Wednesday, August 4, 2010

I have seen the future and his name is Don Draper

The virtues of Mad Men
Public Relations
One of the reasons I'm blogging this show is that I am firmly convinced that many people, especially critics, just aren't seeing it. They watch it but they don't see it.

There are, I think, two things you have to look for to really see what is going on in the show. The first is retroactive context and the second is what actually happens. Forget your notions about who the characters are and look at what they actually do.

Dick matters less and less
The episode starts with a reporter asking "Who is Don Draper?" The question seems pertinent if you value identity and authenticity but it's a red herring.
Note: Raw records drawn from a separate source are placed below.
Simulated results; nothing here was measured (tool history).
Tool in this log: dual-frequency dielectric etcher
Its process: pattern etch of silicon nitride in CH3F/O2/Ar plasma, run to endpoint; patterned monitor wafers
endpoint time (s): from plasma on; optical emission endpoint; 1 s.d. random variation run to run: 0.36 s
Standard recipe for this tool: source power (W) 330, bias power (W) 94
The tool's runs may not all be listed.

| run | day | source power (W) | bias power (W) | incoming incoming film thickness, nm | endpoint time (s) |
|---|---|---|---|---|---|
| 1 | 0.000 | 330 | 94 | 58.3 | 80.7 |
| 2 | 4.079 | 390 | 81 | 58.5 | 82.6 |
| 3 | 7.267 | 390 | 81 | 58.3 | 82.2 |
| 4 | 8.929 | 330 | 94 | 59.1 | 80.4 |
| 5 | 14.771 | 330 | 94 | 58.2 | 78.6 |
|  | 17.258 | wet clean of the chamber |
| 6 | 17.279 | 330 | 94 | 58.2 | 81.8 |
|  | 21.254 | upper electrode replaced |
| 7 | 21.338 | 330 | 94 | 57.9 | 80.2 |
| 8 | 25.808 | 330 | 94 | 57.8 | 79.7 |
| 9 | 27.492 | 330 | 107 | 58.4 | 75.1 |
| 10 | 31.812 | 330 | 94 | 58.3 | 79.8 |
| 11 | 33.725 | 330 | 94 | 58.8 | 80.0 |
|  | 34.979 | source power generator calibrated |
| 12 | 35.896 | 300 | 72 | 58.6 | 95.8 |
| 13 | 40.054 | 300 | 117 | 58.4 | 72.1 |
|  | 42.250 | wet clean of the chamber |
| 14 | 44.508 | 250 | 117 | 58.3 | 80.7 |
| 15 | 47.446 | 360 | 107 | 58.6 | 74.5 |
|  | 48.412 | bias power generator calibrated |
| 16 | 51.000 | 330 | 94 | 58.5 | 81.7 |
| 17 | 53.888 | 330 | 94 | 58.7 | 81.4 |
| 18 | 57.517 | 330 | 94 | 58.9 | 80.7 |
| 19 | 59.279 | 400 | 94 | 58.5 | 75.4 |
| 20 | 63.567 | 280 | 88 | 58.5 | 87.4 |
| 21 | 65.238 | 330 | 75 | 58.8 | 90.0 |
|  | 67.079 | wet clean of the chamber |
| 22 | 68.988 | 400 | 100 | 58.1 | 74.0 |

Don, not surprisingly, has no notion how to answer that question. It has been almost a year since we left the sharply reduced cast in a Hotel room at the Pierre. Don is still living in a furnished apartment that he has made no effort to make a personal mark on. He has installed bunk beds for his kids to visit and a shoe shine kit that he leaves in the middle of the floor. He seems to spend a lot of time in front of the television.

The really telling thing about the question, however, is the dog that doesn't bark. That would be Dick Whitman. The reporter who asks who is Don Draper is a Korean war veteran who lost his leg in the conflict and yet Dick doesn't come up. It looks like Don's past is being sharply revalued down here. It has been heading down anyway. It was the Ace of Spades year one, the King of Diamonds the year after and the Queen of Hearts in year three. To be consistent it ought to be the Jack of Clubs this year but it looks more like a Seven of Clubs so far.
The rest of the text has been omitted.